No, no. When I was little, and I’d get sick, I remember at school they’d ask me if I wanna lay down and rest and I’d be like, ‘no I wanna go lay under a tree.’ And they’d let me lie down and I’d sleep there until my mom picks me up. I guess, I just love trees man, I don’t know.

What about them?
They are very penetrating creatures. They have so much wisdom. They have so many qualities that we can learn from and embody. They just give—shade, air, their antenna. And they’re beautiful. Plus, the collect light.

Okay, how about music?
I started classical piano when I was 5 years old. When I was in 3rd grade, my mom asked me if I wanted to learn the harp. I said no but of course she convinced me. When she took me to the store where the harps were, I was like “YES!”

What drew you in?
The vibration when I play it. I immediately wanted to get closer to that sound. I stopped playing when my teacher retired and then revisited the harp after college because I wanted to incorporate it with my beats; I started making beats when I was 18.

Your sound is very different from what we know, or are used to. Who are your influences?
Growing up, I was a big fan of Lauryn Hill, Aaliyah. I listened to jazz, a lot of hip-hop, RNB, bossa nova. I listened to a lot of Beatles, because of my dad. He’d play those albums every single road trip. I think that really influenced me with my guitar-writing stuff. Those were the first songs I learned on the guitar, but I dunno. It’s all swimming in my consciousness. What I like about music is, when it’s done right. It’s timeless.

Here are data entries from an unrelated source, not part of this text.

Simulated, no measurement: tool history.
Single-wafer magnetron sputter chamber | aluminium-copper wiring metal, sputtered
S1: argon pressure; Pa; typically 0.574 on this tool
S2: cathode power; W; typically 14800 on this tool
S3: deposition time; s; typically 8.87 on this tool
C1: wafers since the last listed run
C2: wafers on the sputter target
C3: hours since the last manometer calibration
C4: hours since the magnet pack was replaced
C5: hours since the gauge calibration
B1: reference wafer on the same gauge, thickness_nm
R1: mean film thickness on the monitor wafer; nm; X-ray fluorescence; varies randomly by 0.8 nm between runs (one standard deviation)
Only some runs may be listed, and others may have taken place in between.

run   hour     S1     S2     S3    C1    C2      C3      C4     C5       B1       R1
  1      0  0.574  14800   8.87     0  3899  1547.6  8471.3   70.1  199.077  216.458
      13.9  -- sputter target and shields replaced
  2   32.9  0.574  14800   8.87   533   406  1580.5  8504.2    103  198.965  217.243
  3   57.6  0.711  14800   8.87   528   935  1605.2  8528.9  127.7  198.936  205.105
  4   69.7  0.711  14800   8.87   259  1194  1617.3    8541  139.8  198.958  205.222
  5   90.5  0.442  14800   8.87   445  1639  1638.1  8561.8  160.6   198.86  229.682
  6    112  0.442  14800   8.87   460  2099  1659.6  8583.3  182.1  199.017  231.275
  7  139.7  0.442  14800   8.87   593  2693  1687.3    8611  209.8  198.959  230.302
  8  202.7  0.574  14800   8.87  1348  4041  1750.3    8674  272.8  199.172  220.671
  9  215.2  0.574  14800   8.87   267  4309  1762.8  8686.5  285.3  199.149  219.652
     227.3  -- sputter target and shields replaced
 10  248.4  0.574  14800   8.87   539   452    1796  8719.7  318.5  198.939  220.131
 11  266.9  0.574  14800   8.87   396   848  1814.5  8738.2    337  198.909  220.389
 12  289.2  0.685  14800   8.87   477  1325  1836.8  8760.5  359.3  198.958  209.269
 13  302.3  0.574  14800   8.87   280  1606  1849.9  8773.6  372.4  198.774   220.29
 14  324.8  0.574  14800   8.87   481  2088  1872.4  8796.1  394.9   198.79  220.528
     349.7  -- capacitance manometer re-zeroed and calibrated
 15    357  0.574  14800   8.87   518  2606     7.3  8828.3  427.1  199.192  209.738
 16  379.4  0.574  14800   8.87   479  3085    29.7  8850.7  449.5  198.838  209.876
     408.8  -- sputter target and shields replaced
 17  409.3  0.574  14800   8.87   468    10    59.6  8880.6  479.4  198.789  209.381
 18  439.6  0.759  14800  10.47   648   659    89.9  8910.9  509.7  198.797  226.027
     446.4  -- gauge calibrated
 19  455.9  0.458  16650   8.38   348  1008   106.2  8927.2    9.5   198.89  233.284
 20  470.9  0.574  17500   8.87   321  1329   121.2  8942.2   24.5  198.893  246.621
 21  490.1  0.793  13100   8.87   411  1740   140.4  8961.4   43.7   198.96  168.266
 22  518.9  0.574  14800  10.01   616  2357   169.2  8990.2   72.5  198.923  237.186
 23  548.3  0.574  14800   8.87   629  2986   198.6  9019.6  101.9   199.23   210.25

We must say your music is very unique here. Is this kind of music popular in LA? Are there a lot like you there?
No, I was going through a lot in the last two years because I didn’t fit in, in a lot of scenes. I was like, ‘what am I doing here?’ It wasn’t until I played a show with my friend Mark de Clive-Lowe that my music made sense. He is from Australia, based also in LA and he mixes jazz with electronic elements.

Ah, so that’s where you’re able to identify, the electronic music scene.
Yes. I was being doubtful but he was like, just be you. And I was like, Imma take that and roll with it.’

The past few weeks after Malasimbo, the scene has been talking about you. Seems like they’ve discovered something new and exciting!
Malasimbo was unreal. Two days before Malasimbo, I didn’t have a band. I’ve met all these amazing, talented musicians and we had to come up with something and we did it. I don’t have representation here but most of gigs were coursed through my friend Nikki Cabardo. He’s with Sino Sikat but it seems like he’s the keyboard of the entire city!

You’re going back to LA and then you’ll start touring, for folks who want to experience your music, where in the interwebs can they find you? I have a website and a Band Camp account, where people can download all four of my albums. The first two albums have a name-your-price system. You can download for free or you can donate however much you want. My 3rd and 4th records, “Alchemizing Dawn” and “Unearthly” are also downloadable and available on 10-inch vinyl. I’m releasing my fifth record, AkashaAalay this month. It’s my offering to the Philippines, actually. It’s downloadable and comes in cassette form, too. It’s the first time I’ll be working with an indie label. It’s new for me but I’m just saying yes to everything.